Several years ago I came across a CD in a store that appeared to be some kind of rip-off of the NOW! That's What I Call Music series. Only these Top 40 hits were redone for the 8-and-under crowd. Kids singing Britney Spears? And Bret Michaels? And -- wait for it -- The Beatles? I had to do a double take. "This is all kinds of wrong," I told myself.

Just how many kinds of wrong?

First of all, I wouldn't advise current pop artists to give this organization the rights to rape their songs with cheesier renditions of already cheesy singles.

And editing suggestive lyrics to accommodate these versions does a disservice to the songwriters. Case in point: Below is the video for Lady Gaga's "The Edge of Glory," as interpreted by a bunch of smiling, zit-free teens who, in reality, probably illegally downloaded Born This Way onto their smartphones during recess.

Changing my favorite lyric of the song from, "It isn't hell if everybody knows my name" to "It's just as well if everybody knows my name" isn't just an epic fail, it's a slap in the face to Gaga herself. An epic pop number about an epic, eternal love has been criminally cheapened and reformatted for a wider appeal that never needed widening in the first place.
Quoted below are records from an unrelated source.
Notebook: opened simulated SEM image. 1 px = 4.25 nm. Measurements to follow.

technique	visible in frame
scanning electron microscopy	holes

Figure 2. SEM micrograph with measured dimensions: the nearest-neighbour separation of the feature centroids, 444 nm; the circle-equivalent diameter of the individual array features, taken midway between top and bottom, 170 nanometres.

Worse than your average track from a Radio Disney broadcast, these songs may be another way for artists to earn some extra cash -- who can blame them in today's music industry climate? -- but enough is enough. Are elementary schoolkids really eating this up? They must be, because Kidz Bop recently released Volume 21. That's twenty-one CDs of sugar-coated tunes aimed at kindergarteners and children whose overprotective parents probably shield their eyes from shows like Glee and Modern Family. And this doesn't even include the numerous special editions such as Kidz Bop Sings Monster Ballads, Kidz Bop 80s Gold, Kidz Bop Country, and -- someone surgically remove my ears should I ever find myself trapped on a road trip with this -- Kidz Bop Car Songs.

From what I can remember, no one thought it was necessary to reproduce Def Leppard's "Pour Some Sugar On Me" or George Michael's "Faith" when I was a wee lad back in the 80s. When those songs came on the radio, I bopped along, totally clueless to what they were really about. All I knew was that they had some good beats and catchy harmonies. Most of the time it was just noise in the background.

And true, Kids Incorporated, the children's television show that featured performances of popular songs, seemed to have wooed most of my peers back in the day, but when all was said and done, we still preferred the real things. As much as we may have been entertained seeing kids like us star in their own music videos (a fantasy I remember having since the age of 5), we knew they were just hollow, plastic replicas. But isn't that the very nature of pop music, that it's manufactured for the masses? Ah, the dichotomy of it all!

As for the kid singers/actors/dancers featured in these videos I wonder how many of them were pushed into these productions by fame-hungry parents who are grooming them for their inevitable auditions on American Idol, The Voice, and The X Factor. Is Kidz Bop just another training ground for the next generation of reality stars, pop idols, and Nickelodeon personalities? All signs point to: most likely. And with a DIY platform like YouTube cranking out pop star wannabes every day, the market is getting flooded at a faster rate.

And you know what happens when the floodgates open. We all start, well...drowning:



Anonymous said…
I think you're misunderstanding the intended audience for these collections. I think it's primarily adults who buy them to play during some type of assembly for kids, trying to appease the kids with songs they hear on the radio while respecting the parents' desire not to have their kids listening to a song about the most epic orgasm of all time ("Edge of Glory"). Is it really such a big deal if it means the music gets played, rather than having to settle for music NO ONE wants to listen Starship? Because at least this way the kids aren't complaining.